In a sacrifice, the Hota recites the mantras to summon the gods. This activity is known as Houtra. The sage who conducts the various activities of Homa in a sacrifice is called ‘Adhvaryu’. The activity of Adhvaryu is known as “Adhvaryava”. The Udgaata is the one who sings the Sama to please the gods. His activity is known as “Oudgaatra”.

Samaveda Murthy

Sayanaachaarya wrote his commentary on the famous “Kauthuma Samhita” of Samaveda. It is more in vogue among the Sreemaali and naagara brahmanaas of Gujarat. This Samhita has two parts-1.Poorvaarchika and 2.Uttaraarchika.The Poorvaarchika is also known as Chandah, Chandasi and Chandashikaa. Based on the content ,the Poorvaarchika is further classified into four parts namely—Aagneya, Indra, Pavamaana and Aaranyaka parvas. The Uttaraarchiaka too is similarly classified, but into seven parvas—Dasharaatra, Samvatsara, Aekah, Aheena, Satra, Praayaschitta and Kshudra.

 There are four parts of  Saamagaana—Geya, Aaranyaka, Ooha and Oohya. The Poorvaarchika contains the former two and the Uttaraarchika the latter two. 

Saamaveda’s Poorvaarchiak and Uttaraarchika contain six and three prapaatakaas respectively. In total there are 29 chapters and 1824 mantraas. But for 75,the rest are found in Rigveda as well. 

The Raanaayaneeya is samller in content in comparision to Kouthuma branch. It contains 1549 mantraas. The Raanaayaneeya followers are found in Maharastra and Dravida Region. The Jaimineeya branch is practiced in Karnataka.

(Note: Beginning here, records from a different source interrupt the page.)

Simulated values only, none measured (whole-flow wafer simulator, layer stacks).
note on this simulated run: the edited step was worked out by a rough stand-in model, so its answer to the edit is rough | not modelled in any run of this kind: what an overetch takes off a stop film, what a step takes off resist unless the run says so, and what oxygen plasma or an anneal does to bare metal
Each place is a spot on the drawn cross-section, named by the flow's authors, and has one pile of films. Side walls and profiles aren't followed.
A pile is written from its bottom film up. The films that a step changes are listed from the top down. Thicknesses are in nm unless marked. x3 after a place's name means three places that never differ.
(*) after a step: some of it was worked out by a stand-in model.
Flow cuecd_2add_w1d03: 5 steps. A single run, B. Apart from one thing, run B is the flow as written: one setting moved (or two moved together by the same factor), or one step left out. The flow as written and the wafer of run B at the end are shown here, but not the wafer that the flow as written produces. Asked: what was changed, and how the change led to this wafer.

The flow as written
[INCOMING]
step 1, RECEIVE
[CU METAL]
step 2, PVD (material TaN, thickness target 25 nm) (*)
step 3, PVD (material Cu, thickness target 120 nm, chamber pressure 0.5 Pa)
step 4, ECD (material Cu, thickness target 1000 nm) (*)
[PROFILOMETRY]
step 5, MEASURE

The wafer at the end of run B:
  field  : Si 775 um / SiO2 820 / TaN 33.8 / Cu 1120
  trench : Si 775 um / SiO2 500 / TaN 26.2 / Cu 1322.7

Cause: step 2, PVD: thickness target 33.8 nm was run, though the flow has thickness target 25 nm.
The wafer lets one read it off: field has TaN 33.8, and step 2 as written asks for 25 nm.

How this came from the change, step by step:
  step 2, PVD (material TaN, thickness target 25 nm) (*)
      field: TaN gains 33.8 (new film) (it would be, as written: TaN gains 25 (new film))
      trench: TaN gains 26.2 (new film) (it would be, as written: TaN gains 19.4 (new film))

 No clear instructions about singing procedure of the Saamaveda are available. The suktaas of Uttaraarchika do throw some light on it. Even to this date it is not certain if all the seven svaraas – Shadja, Rishabha, Gaandhaara, Madhyama, Panchama, Daivata and Nishaada were employed while singing the saamagaana. Persistent recitation of ‘Om’ lends it a kind of divine tune. The greatness and importance of ‘Om’ is described in great detail in Saamaveda. The Chaandyogopanishad, that belongs to Saamaveda, has ‘Om’ as its prime subject. Even Lord Sri Krishna favours Saamaveda - “Vedaanaam Saamavedosmi” (Bhagavadgeeta).

 To be continued…….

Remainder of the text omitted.